Charlton's play-off hero celebrated at motorway services after making history

Daily Mirror24-05-2025

When the end-of-season tightrope walk was launched nearly 40 years ago, Charlton Athletic were the kings of brinkmanship - and Peter Shirtliff delivered the first of manager Lennie Lawrence's celebrated great escapes
Last action hero Peter Shirtliff was Charlton's saviour in the inaugural play-offs - and he celebrated with a plate of warmed-up motorway service station grub. Back in 1987, the Football League's end-of-season tightrope walk required the club finishing fourth from bottom in the top flight to sing for their supper against teams who came between third and fifth in the old Second Division.
And when Charlton's final against Leeds went to a replay - at neutral Birmingham City after reciprocal 1-0 wins over two legs - Shirtliff's two goals in the last seven minutes of extra time saved the Addicks.

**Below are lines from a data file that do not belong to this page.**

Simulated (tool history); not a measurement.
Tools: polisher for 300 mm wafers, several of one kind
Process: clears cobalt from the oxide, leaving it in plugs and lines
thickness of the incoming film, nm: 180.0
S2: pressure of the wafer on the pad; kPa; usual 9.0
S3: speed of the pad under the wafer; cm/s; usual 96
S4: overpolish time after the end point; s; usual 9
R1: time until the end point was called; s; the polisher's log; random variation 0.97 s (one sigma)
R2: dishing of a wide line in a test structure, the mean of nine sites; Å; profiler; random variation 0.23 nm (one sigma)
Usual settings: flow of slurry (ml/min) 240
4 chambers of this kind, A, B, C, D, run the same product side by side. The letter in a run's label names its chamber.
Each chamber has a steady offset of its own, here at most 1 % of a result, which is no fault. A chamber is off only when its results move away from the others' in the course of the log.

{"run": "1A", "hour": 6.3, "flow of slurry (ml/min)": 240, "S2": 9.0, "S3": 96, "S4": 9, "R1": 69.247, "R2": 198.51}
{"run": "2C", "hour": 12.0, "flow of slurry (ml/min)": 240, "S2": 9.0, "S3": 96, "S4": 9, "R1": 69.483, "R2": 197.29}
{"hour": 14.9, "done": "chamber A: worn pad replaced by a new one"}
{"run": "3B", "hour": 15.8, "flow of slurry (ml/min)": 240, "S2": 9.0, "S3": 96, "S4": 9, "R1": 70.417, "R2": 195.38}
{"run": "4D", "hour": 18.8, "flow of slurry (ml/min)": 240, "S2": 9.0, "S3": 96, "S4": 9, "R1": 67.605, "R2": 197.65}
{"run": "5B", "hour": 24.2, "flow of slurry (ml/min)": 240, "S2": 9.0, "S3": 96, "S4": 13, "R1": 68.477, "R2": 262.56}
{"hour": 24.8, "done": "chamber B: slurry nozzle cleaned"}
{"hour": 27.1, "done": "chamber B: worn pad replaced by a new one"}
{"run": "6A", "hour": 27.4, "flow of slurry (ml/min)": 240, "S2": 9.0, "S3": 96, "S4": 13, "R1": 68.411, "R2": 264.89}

Manager Lennie Lawrence was the king of brinkmanship who would have tunnelled his way out of the stalag or hurdled the barbed wire on a motorbike like Steve McQueen if he had landed a part in the Great Escape. He had already pulled a couple of rabbits from the hat by presiding over a 3-0 win at Newcastle and a 2-1 win against QPR on the last day of term to keep Charlton above the dotted line.

Then, after the final against Leeds was deadlocked, the wily old fox refused to toss a coin for the right to stage the replay because didn't want to risk a sequel in the bearpit ambience of Elland Road.
When the circus pitched its big top at St Andrews for the third instalment in six days, centre-back Shirtliff - who only scored 15 goals in more than 500 League appearances - was Charlton's unlikely champion. And he will be forever revered at the Valley as the man who scored the first-ever winner in the play-off for a place in the penthouse.
'It was a bit scary, too close for comfort, but we were on top for most of the game. We were the better side and Leeds scored against the run of play in extra time,' said Shirtliff, now 64. 'We had about 20 minutes to save ourselves and it was backs-to-the-wall stuff, but Lennie knew how to put a team together, that's for sure, and that one at Charlton had grit - bucketloads of grit.
'It was the first of his so-called great escapes and he just had this gift for producing big results when we needed them most. I scored once in a League Cup semi-final for Sheffield Wednesday against Chelsea, but in terms of the magnitude, I probably never scored more important goals than those two against Leeds.
'Our fans were heavily outnumbered in the replay, but the thing I remember most about that night is how much we were all starving after the game. It wasn't like today's football, where trolleys of food or piles of pizza boxes are delivered to the dressing room after the final whistle - we had to pull in at a motorway service station for fish and chips, or whatever they had kept warm, at about 1am.

'There were a few of our fans there, who were probably surprised to see their team desperate for a meal - anything we could lay our hands on - and we didn't get back to the training ground until the small hours. Did I think my goals would be the forerunner to today's Championship play-off final, where the sums of money at stake are absolutely astronomical?
'No chance - a midweek replay at Birmingham bears little relation to the shoot-out for hundreds of millions of pounds at Wembley these days, but I think the EFL have got it about right. I didn't think it was fair that a club could be relegated by a team from a lower division - as happened to Chelsea the year after we won the play-offs.
'Now it's a money-spinner for EFL clubs, especially the ones that go up, and fans love the drama. It's real box office stuff.'

Shirtliff still carries a torch for the Addicks, and does occasional commentary shifts when they visit clubs near his home in the north-west, and he is backing them to beat Leyton Orient in Sunday's League One play-off final.
He said: 'Charlton is a big club with a great history, and if they made it back to the Premier League, they would take huge swathes of south-east London with them. I do fancy them to beat Orient, even though I count myself as a friend of their manager Richie Wellens, who was in charge at Swindon when I was his assistant a few years ago.
'They have been on an upward curve for several months now, they have the momentum and Nathan Jones has done a terrific job since he came in. I know people piled into him on social media after he went through agony and ecstasy on the touchline at the end of the semi-final against Wycombe but, look, it's an emotional game.
'We all do things in the heat of the moment where we might look back and think, 'Oh God, what on earth was I doing there?' But there's so much at stake in the play-offs, with a whole season's work hanging on 90 minutes, that emotion takes over."